Irish Gold Press Release | 09.05.06

Did you go to Cannes this year?

If so did you spend half an hour with the following people –
Paul Federbush – Warner’s Independent
Jonathan Zilli – Head of MTV Films Europe
Sarah Lash – IFC Entertainment
Bingham Ray- former Head of United Artists
Paula Mulroe – Bord Scannan na hEireann (the Irish Film Board)
Lucy Conran – Bank of Ireland
Guy Daleidan – Film Fund Luxembourg
Paula Jalfon – Ingenious Media
Eilish Kent – RTÉ
Claire Chapman – Scottish Screen
Jane Grogan – TV3
Brock Norman Brock – UK Film Council
Meinolf Zurhorst – ZDF/ Arte
Peter Garde – Zentropa Productions
Lenny Crooks- Glasgow Film Finance
Kevin Burns – Palisades (Bankers)
Peter Carlton – Film Four

Yes?  No?

Maybe you had half an hour with these Sales Companies discussing the international viability of your films –
Axiom Films – Rocio Freire-Bernat
Beyond Films – Stephen Kelliher
Celluloid Dreams – Roman Paul
IAC Films – Michael Ryan
Lightening Entertainment – Richard Guardian
Media Luna - Ida Martins
Moviehouse Entertainment – Gary Phillips
Park Entertainment – Simon Barnes
(Several others were due but they were caught up in the travel problems caused by the London bombings).

No?

If you had gone to the 17th Galway Film Fleadh you could have booked a meeting with each of these people in turn. You could have found out first hand, from some very important players, exactly what they thought of your film(s). You might even have secured development or even better still production finance from any one of them. After all everyone holding meetings are in the marketplace for new films.

There were a further dozen or so distributors and financiers all who have long track records in moving films along to a satisfactory conclusion.

Each of the financiers attending (a somewhat misleading term in my own case) had agreed to undertake these meetings. There were no assistants or secretaries as there are in Cannes fielding appointments. Anyone who booked a meeting was appointed one. The only set back was time. Some of the senior players were so booked up throughout the two days of meetings in the school hall that filmmakers were turned away.

However if you were unable to see them all in a formal structured meeting there was amble opportunity during the five day event to spend time with them all at the opening/ closing night parties, a Media dinner specifically organised to mix producers with financiers in a relaxed atmosphere, a drinks reception hosted by the Irish Film Board for over 100 key people in the Irish Film & TV industry and in various restaurants and bars around one of Ireland most picturesque and charming cities.

Each night everyone congregated at the Rowing Club by the river and later at the Harbour Hotel bar often until five in the morning. Every filmmaker I spoke to had met everyone they had intended to meet and more often than not others who they did not think relevant to their projects but after discussions in Galway realised they had made an excellent contact.
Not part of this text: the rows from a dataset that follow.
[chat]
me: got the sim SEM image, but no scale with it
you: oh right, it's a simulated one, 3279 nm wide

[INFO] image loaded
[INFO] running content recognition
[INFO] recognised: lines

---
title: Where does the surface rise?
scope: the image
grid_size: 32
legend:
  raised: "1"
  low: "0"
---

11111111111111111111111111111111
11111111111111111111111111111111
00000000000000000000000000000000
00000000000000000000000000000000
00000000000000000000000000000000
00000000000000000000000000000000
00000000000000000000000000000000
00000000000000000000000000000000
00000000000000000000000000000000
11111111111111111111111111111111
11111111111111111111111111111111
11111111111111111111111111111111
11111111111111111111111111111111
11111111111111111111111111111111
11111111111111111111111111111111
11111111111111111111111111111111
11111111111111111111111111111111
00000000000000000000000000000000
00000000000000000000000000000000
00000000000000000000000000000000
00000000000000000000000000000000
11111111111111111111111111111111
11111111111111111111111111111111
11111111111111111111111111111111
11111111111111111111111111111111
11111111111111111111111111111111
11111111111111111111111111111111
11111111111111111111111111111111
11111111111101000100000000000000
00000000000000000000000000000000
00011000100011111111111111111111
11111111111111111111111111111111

There was also a day of panels on every aspect of the film making process from development through to finance, distribution and sales complete with a case study on the Irish film STUDS.

London based producer Maggie Taylor has been going for five years and considers it the film industries best kept secret. She is baffled as to why more UK producer do not attend. Although she has admitted that she has never conclude a deal there she has made on-going contacts, especially with North Americans that would have been impossible to forge from London or in Cannes.

Another London based producer Kathryn Willens found it small and intimate enough to make it friendly and relatively easy to make connections and network unlike bigger festivals/ markets such as Cannes, Berlin and even Rotterdam.

The cost compared to Cannes is cheaper. For Maggie this years Cannes cost her almost £800 whereas Galway was only £330 for 4 nights for a more productive time.

Almost all my fellow financiers had found projects they wish to find out more about and it a couple of cases wanted to be involved with. I even saw films I would like to distribute. I would be very surprised if anyone left Galway without achieving something positive no matter how small. This is more than be said for some film festivals.

Apart from all the industry events there were an interesting and eclectic range of films on offer to watch at the Town Hall Cinema or the tradis like mobile cinema. I saw some of the best short films in years, one after another.

Then they were the master classes with actors Patricia Clarkson and Campbell Scott, director Luis Mandoki, screenwriter Paul Schrader and an onstage interview with actor Matt Dillon whose directorial debut CITY OF GHOSTS screened in the Festival. Again all of them mixed with the established and would be filmmakers who attended the fair in the hope of advancing their film.

The funniest moment came when I was sitting next to American filmmaker Mystelle Backer at the awards ceremony. She attended by mistake and was saying something like you obviously have to be Irish to win an award only to have her name read out the next second as the winner of the Best Documentary Feature. She did not even know she was nominated.

I kicked myself for not going in previous years. How could I have been so daft?

Can you afford NOT to go next year?

For anyone serious about making a film the Galway Film Fleadh is a must.